The 7 Personalities Of Bad Bosses Who Think They’re Good Bosses

Work long enough, and you are bound to have a bad manager. Unfortunately, they do not operate in just one manner. They can be aggressive, neglectful, ingratiating or just plain inept. And not all of them were bad to begin with. The very strategies and skills that may have made them star performers can make them terrible to work for.

Lawrese Brown, the founder of C-Track Training, a workplace education company, said bad bosses who used to be star performers “are following the script of ‘I do my job really well,’ but they don’t realize that their job has changed and they have to change, too.”

The first step to countering a boss’ bad behavior is identifying how they operate. Here are the most common types of incompetent leaders who think they are actually good bosses.

1) The Rescuer

A rescuer boss will swoop in and take over their direct reports’ projects — but this stifles growth.

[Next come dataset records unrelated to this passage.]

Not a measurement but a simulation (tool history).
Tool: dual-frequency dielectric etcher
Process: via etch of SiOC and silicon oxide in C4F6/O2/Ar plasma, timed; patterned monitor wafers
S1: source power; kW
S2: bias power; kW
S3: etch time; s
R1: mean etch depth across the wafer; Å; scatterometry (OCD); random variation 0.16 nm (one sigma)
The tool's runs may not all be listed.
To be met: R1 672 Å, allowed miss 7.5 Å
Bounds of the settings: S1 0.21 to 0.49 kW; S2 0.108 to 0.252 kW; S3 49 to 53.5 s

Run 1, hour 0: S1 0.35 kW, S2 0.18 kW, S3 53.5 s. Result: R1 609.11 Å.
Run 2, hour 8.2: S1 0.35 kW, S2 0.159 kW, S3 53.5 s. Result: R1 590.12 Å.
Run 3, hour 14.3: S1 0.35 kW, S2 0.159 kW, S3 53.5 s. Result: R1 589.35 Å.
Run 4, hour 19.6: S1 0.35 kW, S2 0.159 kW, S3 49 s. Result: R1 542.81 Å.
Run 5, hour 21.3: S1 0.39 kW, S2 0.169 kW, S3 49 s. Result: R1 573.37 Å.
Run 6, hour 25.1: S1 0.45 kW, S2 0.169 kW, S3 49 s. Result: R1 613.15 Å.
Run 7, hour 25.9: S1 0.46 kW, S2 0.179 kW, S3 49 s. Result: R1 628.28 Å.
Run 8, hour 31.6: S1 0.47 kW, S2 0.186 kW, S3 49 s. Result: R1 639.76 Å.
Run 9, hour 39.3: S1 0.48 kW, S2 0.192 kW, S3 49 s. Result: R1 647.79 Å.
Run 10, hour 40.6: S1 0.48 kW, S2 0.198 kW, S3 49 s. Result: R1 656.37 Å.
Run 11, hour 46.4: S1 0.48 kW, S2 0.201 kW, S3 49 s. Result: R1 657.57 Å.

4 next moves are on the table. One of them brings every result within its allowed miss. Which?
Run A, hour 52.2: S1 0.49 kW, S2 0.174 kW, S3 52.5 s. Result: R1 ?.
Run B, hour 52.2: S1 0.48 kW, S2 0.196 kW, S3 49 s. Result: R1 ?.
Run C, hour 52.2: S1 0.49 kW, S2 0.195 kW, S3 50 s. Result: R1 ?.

This is a bad boss who may seem like a good boss at first. If you have any trouble with a project, they’ll just take over. Any conflict with a client, they’ll deal with it for you.

Consultant Peter Block identified this work archetype as the “rescuer” in his book “The Empowered Manager: Positive Political Skills at Work.” According to Block, the rescuer is someone who is highly sensitive to discomfort and believes “the path to power, influence and gaining some control over the situation is to save other people’s lives.”

Brown said rescuers come from a place of thinking they’re protecting you from failure, and are bad at giving you honest feedback and more responsibilities as a result.

“When you have a rescuer, they pride themselves on being there to support you, so you really don’t have any space not only to make mistakes, but you also have a limited amount of growth,” Brown said. “Because part of rescuing, or being helpful, is a control mechanism for them.”

2) The Politician

The "politician" boss is great at doing publicity relations for your team, but fails at actually managing you.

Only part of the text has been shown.